HomeProjectsWorkBlogTimeline

When I broke prod

5/30/2025
Mistakes
Story
Learning

So this is embarrassing, but I accidentally broke production, and not in a way I expected.

I was working on v4, I knew I should use a different database, which I was doing, on a different platform too. But at one point, I needed to use the OpenFoodFacts database, which was quite huge, so I thought the other services only offer upto 0.5 GB of storage, so instead I can just use the same platform as v3, which was CockroachDB cloud. It used to have a really generous free tier (I got really lucky, they stopped offering it) so I thought it would be fine.

In hindsight, I didn't even need to use CockroachDB, at the end of the day, I just needed about 40 MB of storage, which is nothing. I could have used Vercel Postgres, Neon, or anything else, but I didn't. I just thought it would be fine. I can be lazy, right?

So I created a SEPARATE database for v4, and started working on it. "That should be fine", I said to myself. I pushed the new schema, tested it out with some models and the new simplified 40 MB data, and it was fine. I just needed to drop some columns to prevent redundancy...

So apparently, when you drop columns in CockroachDB from the prisma CLI, using prisma db push, it takes a while, like a few minutes, I thought that's just some latency, so I just waited. I queued up a game of a MOBA, and chilled. I saw a small notification on my Desktop about a mail, saying 50% Request Units used, and I thought "Oh, that's fine, just 50% is chill, it's the end of the month anyways".

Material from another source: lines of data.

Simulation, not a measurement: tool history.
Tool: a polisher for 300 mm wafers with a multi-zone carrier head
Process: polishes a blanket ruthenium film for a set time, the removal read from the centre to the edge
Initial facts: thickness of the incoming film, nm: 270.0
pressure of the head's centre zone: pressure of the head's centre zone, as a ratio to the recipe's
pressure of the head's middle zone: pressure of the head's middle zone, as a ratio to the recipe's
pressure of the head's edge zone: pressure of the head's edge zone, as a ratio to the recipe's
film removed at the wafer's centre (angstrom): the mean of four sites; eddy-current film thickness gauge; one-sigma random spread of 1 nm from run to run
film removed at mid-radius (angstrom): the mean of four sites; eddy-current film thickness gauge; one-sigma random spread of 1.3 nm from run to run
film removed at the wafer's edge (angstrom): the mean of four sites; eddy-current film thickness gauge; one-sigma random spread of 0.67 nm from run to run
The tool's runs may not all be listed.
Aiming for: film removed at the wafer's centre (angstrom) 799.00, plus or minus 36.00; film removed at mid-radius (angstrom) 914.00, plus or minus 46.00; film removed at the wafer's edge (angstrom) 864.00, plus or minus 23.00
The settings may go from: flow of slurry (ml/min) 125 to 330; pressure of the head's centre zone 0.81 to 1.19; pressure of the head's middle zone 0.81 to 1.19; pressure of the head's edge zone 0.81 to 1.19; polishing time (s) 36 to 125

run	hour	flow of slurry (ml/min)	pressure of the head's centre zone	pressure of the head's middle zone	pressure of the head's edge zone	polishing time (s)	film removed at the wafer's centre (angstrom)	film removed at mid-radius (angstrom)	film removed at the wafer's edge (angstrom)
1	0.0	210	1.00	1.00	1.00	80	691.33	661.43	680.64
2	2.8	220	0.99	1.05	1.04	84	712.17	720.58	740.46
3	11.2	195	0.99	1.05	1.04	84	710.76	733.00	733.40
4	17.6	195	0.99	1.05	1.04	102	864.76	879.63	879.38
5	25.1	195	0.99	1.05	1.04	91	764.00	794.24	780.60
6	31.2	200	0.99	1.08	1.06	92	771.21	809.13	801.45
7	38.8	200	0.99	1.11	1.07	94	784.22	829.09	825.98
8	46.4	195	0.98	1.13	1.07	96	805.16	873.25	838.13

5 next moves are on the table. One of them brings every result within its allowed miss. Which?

I got back into the game, it was a tough one, I was playing with friends too, so I was focused on that. After I was done, I saw my Desktop, dismissed the older notification, and saw a new one: "100% Request Units used, your database cannot be connected to". I was like "What? How? I just dropped a few columns, it shouldn't be that much!". I opened the database dashboard, and saw that it was unavailable. I was like "Oh no, this is bad, I need to fix this". I panicked.

I immediately put up a notice and a redirect on the app, trying to cope with the situation, that "Yeah, I messed up, should be fine in 3 days, when a new month starts". I was so embarrassed, I had to tell my friends who were using the app, that I broke it. I was so ashamed, I didn't even want to look at the codebase. Then I thought maybe I can just download the backups, restore it on a different platform, and then just use that. I tried to do that, but the backups were not that easy to download, I tried setting up cloud buckets, adding connections, but nothing worked. I was so frustrated, I just wanted to cry.

I was about to give up, but then I just, gave my debit card details to CockroachDB, yeah, I really wanted to avoid that, but I had no choice. MyFit was gaining some traction again, got over 97+ stars on GitHub, and I didn't want to let my users down. I just added it, and saw that I didn't really need to pay anything unless it crosses 15$ of credits, which was fine, I only used up about 10$, I got about 5$ of headroom for just a few days. I was relieved, but still embarrassed. I had to tell my users that I messed up, and I did. I apologized, but luckily I fixed it in a few hours, and everything was back to normal.

I learned a lot from this experience, and I hope you do too. Here are some of the key takeaways:

  1. Don't be lazy: I should have used a different platform, or better yet, go local. I was just being lazy, and it cost me a lot of time and effort.
  2. Don't ignore mails: I should have paid attention to the notification, it was a warning that I ignored. I thought it was just some latency, but it was actually a warning that I was about to hit the limit.
  3. Don't panic: I panicked when I saw the read-only message, but I should have just taken a deep breath and thought about the solution. I could have avoided a lot of stress if I had just calmed down.